@EleanoraGalasso once said, “food is a language and just like any other language, it needs to be decoded.”* What a lovely thought!
The joy of cooking may not be the most original hobby, and a passion for eating is definitely not an Olympic sport, but it is my happy path! If Tinkerbell sprinkled golden pixie dust over my sky, I’d spend my days reading books, oven thermometers and kitchen timers.
I’d travel the world one family table, trattoria patio and coffee shop at a time. What about you? What’s your fairy tale ending, your happiest of days?
Isn’t that what it’s all about! Finding smiles under gray skies. The slow relaxation of contentment admidst busy streets and all the stressful things tugging at your sleeves. Oh, and gelato! Everything looks better with ice cream!
*From Eleanora’s cookbook As the Romans Do: La Dolce Vita in a Cookbook.
- Zoku Ice Cream Maker
- The day before sorbet central time, place the Zoku ice cream maker in the fridge to thoroughly chill.
- Whisk all ingredients together in a pourable Pyrex measuring glass until the sugar is dissolved. Chill for at least 2 hours.

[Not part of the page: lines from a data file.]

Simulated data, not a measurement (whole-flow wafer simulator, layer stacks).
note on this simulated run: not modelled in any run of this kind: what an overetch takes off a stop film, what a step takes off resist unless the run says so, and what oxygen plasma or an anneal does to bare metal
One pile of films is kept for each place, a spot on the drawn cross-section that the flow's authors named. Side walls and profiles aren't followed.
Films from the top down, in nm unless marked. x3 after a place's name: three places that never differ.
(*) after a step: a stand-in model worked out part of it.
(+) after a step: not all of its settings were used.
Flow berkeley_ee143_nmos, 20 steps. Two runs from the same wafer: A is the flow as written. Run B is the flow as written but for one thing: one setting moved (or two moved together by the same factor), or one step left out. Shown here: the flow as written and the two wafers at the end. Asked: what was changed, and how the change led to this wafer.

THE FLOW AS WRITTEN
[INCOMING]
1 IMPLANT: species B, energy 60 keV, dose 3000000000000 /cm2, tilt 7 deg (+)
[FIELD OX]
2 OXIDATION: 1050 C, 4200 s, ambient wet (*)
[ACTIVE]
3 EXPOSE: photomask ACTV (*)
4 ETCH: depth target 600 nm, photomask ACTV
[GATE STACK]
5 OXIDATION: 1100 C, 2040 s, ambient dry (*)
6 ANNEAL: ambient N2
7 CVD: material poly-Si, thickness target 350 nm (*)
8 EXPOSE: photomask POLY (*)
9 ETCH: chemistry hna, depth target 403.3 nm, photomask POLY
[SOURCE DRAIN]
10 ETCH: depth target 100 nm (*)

- Pour half of the contents into the Zoku and let stand for 1 minute. Stir every minute or so until the ice cream is well frozen. Slowly but surely incorporate the remaining pistachio sorbet until well frozen. Place zoku and sorbet in the freezer to chill for at least 1 hour. Prontissimo sorbeto surpriso!
- For a fun snack/topping, toast 2 tablespoons shelled pistachios in 1/2 teaspoon of canola oil over medium heat. Sprinkle with salt and let cool before enjoying!